Poverty and Malnutrition
There was an encouraging decline in appearances of the issue of Poverty from roughly 1.75 articles per newspaper in 1990 to between 1.25 (or below) to 1.5 articles from about 1996 to 2004. After a sharp increase around 2005-07, the number of newspaper articles mentioning poverty has fallen back to the previous level of 1.25 to 1.5 articles per newspaper issue. The significant, overall decline in newspaper coverage of poverty from 1990 to 2010 looks to correlate with the substantial increases in Human Development Index (HDI) and living standards in many developing countries during this period. From 1980 to 2010, each Human Development Index for16 developing countries that account for more than 49 percent of the world’s population, including China and India, increased by more than 50 percent.
HIV and AIDS
The appearance of newspaper articles mentioning HIV has also decreased significantly since the early 1990’s. By 1997-98, the number of articles containing references to HIV reached roughly 0.75 articles, down from 1.5 articles per newspaper during the period 1990-93.
Unfortunately, the trend in newspaper coverage of the HIV issue seems to be more of a function of editorial decisions than a decrease in the number of HIV cases around the world. Data from the World Bank’s Health, Nutrition and Population Statistics database show the prevalence of HIV as a percentage of the total world population ages 15-49 increasing from 0.37 to 0.9 percent during the period 1990-2007. In Botswana during this period, the percentage of the country’s population ages 15-49 living with HIV rose from 4.7 to 23.9 percent. Fortunately, some countries have managed to reverse this trend. In Uganda, the prevalence of HIV among the country’s population ages 15-49 decreased from 13.7 percent in 1990 to 5.4 percent in 2007.

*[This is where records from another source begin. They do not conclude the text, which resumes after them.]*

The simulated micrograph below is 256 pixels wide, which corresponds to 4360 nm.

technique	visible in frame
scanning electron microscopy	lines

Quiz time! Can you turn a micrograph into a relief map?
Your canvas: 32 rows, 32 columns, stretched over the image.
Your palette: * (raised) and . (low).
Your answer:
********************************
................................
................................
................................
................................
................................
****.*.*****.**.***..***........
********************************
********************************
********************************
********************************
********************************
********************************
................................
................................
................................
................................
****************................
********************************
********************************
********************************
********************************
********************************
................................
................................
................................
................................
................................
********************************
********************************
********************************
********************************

Sustainability Trends and Findings
Overall, the available data from the Trends in Sustainability Project present a positive picture of the increasing coverage of important concepts and issues in sustainable development in major newspapers around the world. While it appears we should continue to pay closer attention to evolving HIV issues, there seems to have been substantial progress in addressing a number of other important topics, including sustainability, climate change and biodiversity. Hopefully, the continuation of recent progress in developing countries around the world will continue to bring about substantial reductions in poverty and improvements in living standards.